Irish film industry lauds judgment blocking piracy websites

Illegal downloading responsible for job losses in rental sector and not ‘victimless crime’

Court orders were issued requiring that nine internet service providers including Eir, Virgin Media Ireland and Sky Ireland should block access to the three piracy sites. File photograph: Getty Images

Court orders were issued requiring that nine internet service providers including Eir, Virgin Media Ireland and Sky Ireland should block access to the three piracy sites. File photograph: Getty Images

 

The successful court action which will block three illegal film sites will send out the message that piracy is not a victimless crime, the movie industry has said.

The industry has lobbied hard to combat piracy which it estimates costs the exchequer €71 million in tax revenues every year.

The case at the Commercial Court was taken against three of the worst offenders, Prime Wire, Watchseries and Movie4K, which between them had 3.4 million visits from websites in the Republic of Ireland in October last year alone.

Mr Justice Brian Cregan granted orders requiring that nine internet service providers including Eir, Virgin Media Ireland and Sky Ireland should block access to the three piracy sites.

Industry Trust for IP Awareness chairman David Burke said piracy deprives the industry of revenues which are needed to make films particularly independent films.

The trust is the film and television industry’s consumer education body which runs the website lovemovies.ie.

Mr Burke said piracy was partially responsible for the collapse in home entertainment sales of 87.6 per cent between 2007 and 2016 and the loss of 500 jobs in the video and DVD rental sector in that timeframe.

Digital platforms

He acknowledged that the movie industry needs to do more to make films available on different digital platforms. “The solution hasn’t presented itself fully yet. There have been attempts to introduce day and date releasing (releasing films simultaneously in the cinema and on digital platforms),” he said.

“It is something that is being heard. There are various conversations taking place within the US about this.”

Element Pictures producer Andrew Lowe said piracy websites drive a wedge between creators and their audience.

“Allowing piracy to continue unchecked will inevitably lead to a sustained drop in the quality of available content created here, damage the Irish economy and result in the loss of more Irish jobs.”

He said the industry can only thrive in Ireland if piracy is prevented. Element provides its own online video demand platform, volta.ie, which offers a selection of Irish and international films.

The case was taken by the Motion Picture Association which represents Hollywood’s six biggest studios. It was supported by the Irish Film Board and Ibec’s Audiovisual Federation.
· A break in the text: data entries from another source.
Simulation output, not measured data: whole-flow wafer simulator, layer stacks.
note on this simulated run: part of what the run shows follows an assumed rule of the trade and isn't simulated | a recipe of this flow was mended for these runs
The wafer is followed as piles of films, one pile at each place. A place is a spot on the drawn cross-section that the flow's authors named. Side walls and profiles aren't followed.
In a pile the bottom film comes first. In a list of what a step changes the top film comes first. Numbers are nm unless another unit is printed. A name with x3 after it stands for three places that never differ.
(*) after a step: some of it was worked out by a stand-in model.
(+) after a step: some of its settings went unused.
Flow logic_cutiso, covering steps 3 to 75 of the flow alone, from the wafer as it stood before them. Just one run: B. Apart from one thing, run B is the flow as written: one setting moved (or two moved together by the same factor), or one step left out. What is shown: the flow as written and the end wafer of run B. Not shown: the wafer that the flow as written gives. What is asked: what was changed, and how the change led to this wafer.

Its Europe, Middle East and Asia president Stan McCoy said the Irish case was part of an international campaign against piracy which he described as a “borderless issue”.

“The creative community worldwide must work together to solve it,” said Mr McCoy. “Stopping theft and creating space for ever more legal offerings will help to cement the future of Ireland’s thriving film sector. This ruling is the first step towards that.”